Heart isn't the issue. Maybe the Angels have it, maybe they don't, as General Manager Mike Port alleged the other day.
The underlying issue in baseball isn't the players' commitment to winning, it's this:
Are the clubs committed to winning?
Sure, the Angels went out and added Greg Minton, Bill Buckner, Tony Armas and Johnny Ray when they found themselves in a second-half division race, but where was Port before the race started?
Where was he when Jack Morris came calling in December? Morris is the pre-eminent winner and workhorse of the '80s, but the Angels wouldn't even listen to his proposition.
Angel management may have felt it had enough pitching then, but aren't these the same people who will tell us that you can never have enough pitching?
And where were the Dodgers when Tim Raines came calling in December, sending his letters and emissary to inform Peter O'Malley that this is where he wanted to play?
There is no better offensive catalyst and clubhouse leader than Raines, but O'Malley said he already had a center fielder. It is believed that he was referring to Ken Landreaux, who was quickly replaced by Mike Ramsey, then John Shelby.
The Angels, Dodgers and the fellow owners will get another chance to demonstrate their commitment next winter, but don't look for a dramatic change.
The clubs will probably insult their fans by raising ticket prices, as the Dodgers did last winter, and then ignoring a free agent list that could include Dale Murphy, Jack Clark, Mike Schmidt, Chili Davis and Morris, among others.
An array of talented and proven players will be eligible this time, but why even pursue the process? While arbitrator Tom Roberts is expected to announce a decision Monday in the collusion case pertaining to Kirk Gibson, Donnie Moore and the free agents from the winter of 1985-86, Barry Rona, legal counsel to the owners' Player Relations Committee, has already said that the decision won't change the clubs' policy, that they will continue to show financial restraint.
Restraint is one thing. Abstinence is another.
So is heart.
The Angels and Dodgers had a chance to display some last winter but crawled back under the cloak of the owners' conspiracy. They now have no business talking about the players' alleged lack of it.
If it's the Angels plan to continue building from within, the farm system's 1987 statistics weren't promising.
Their five clubs compiled a 294-340 record for a .464 percentage, 22nd among baseball's 26 organizations.
Minor league records can be deceiving, of course.
The Dodgers, for instance, signed a flock of veteran free agents--released has beens, really--in a cosmetic bid to enhance their abysmal minor league picture of last year.
They climbed from 26th to 15th with a .499 percentage based on a cumulative record of 345-346, but the impression is that the cupboard remains bare. Time will tell.
The Milwaukee Brewers, meanwhile, led the minor league standings with a .591 percentage based on a record of 370-256.
In the eight-year period that he has been baseball's winningest pitcher, the Detroit Tigers' Jack Morris has received a total of two first-place votes in balloting for the Cy Young Award.

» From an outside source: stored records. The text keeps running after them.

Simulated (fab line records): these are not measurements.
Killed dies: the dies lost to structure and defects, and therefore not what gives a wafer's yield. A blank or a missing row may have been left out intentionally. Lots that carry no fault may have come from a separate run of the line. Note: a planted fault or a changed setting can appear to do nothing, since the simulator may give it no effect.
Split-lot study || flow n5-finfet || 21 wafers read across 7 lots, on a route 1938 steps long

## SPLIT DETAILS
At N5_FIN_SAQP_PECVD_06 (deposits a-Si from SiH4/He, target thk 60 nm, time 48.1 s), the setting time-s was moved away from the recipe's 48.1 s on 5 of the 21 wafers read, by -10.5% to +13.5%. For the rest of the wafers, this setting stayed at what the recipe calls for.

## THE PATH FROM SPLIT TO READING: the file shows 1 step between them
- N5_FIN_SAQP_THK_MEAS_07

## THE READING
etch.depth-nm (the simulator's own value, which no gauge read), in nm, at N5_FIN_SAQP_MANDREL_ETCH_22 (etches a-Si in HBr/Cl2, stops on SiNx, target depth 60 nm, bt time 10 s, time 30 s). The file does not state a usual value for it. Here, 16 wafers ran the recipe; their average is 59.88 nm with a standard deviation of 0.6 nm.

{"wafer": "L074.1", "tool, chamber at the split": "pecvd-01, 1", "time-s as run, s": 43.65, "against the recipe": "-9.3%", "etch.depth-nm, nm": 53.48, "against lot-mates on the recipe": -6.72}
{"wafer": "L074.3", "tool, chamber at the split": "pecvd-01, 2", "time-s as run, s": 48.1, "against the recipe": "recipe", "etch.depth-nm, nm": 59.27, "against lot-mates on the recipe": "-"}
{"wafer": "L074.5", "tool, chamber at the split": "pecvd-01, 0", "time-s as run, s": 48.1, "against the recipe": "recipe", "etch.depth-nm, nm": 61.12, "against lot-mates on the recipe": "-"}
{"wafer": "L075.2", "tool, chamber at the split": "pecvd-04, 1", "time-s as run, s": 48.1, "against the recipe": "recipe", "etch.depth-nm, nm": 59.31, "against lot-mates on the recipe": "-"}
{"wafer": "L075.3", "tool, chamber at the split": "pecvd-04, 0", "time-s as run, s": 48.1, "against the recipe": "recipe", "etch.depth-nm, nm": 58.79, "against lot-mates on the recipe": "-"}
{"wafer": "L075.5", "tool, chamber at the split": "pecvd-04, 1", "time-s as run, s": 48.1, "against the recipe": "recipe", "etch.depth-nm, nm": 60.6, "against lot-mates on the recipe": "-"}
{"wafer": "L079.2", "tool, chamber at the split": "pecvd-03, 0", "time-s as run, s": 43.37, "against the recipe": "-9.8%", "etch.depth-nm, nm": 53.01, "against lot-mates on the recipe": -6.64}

Now he is 18-8 and again among the leaders in virtually every pitching category. Paul Newman finally got his Oscar, and Manager Sparky Anderson thinks it's time that Morris finally gets his Cy Young. Who was Sparky knocking when he said:
"These fly-by-night guys come along, then disappear into the horizon. Someone hops on their bandwagon and they win the Cy Young Award. Jack is a horse. If he doesn't win it, there isn't the justice I thought there was in our game. This year he has got to get it. There has to be some fairness sooner or later."
Sparky also delivered a lecture on the American League's Most Valuable Player Award. Forget everyone, he said, except Toronto Blue Jay outfielder George Bell and Tiger shortstop Alan Trammell.
"Don't clog your ballot with other names," he said. "If anyone votes for someone else they're an idiot.
"It almost comes down to the team that wins it. Whoever is the champion, that guy gets the award, the other guy is second."
And, yes, Sparky envisions a World Series reunion with his former pitching coach, Roger Craig, now manager of the San Francisco Giants.
"It'll be us in the World Series and we'll wow the media," he said.
The St. Louis Cardinals will have to weather another 7 to 10 days without Jack Clark. The sprained ankle could keep him sidelined for the rest of the regular season, in fact.
"We've got ourselves in a position where it's going to be very hard to win this thing," second baseman Tom Herr said. "It's not like we have momentum. We've been on a slide the whole second half.
"To be playing this way and have our best player hurt doesn't look good, but maybe it's something to rally around like when (John) Tudor got hurt."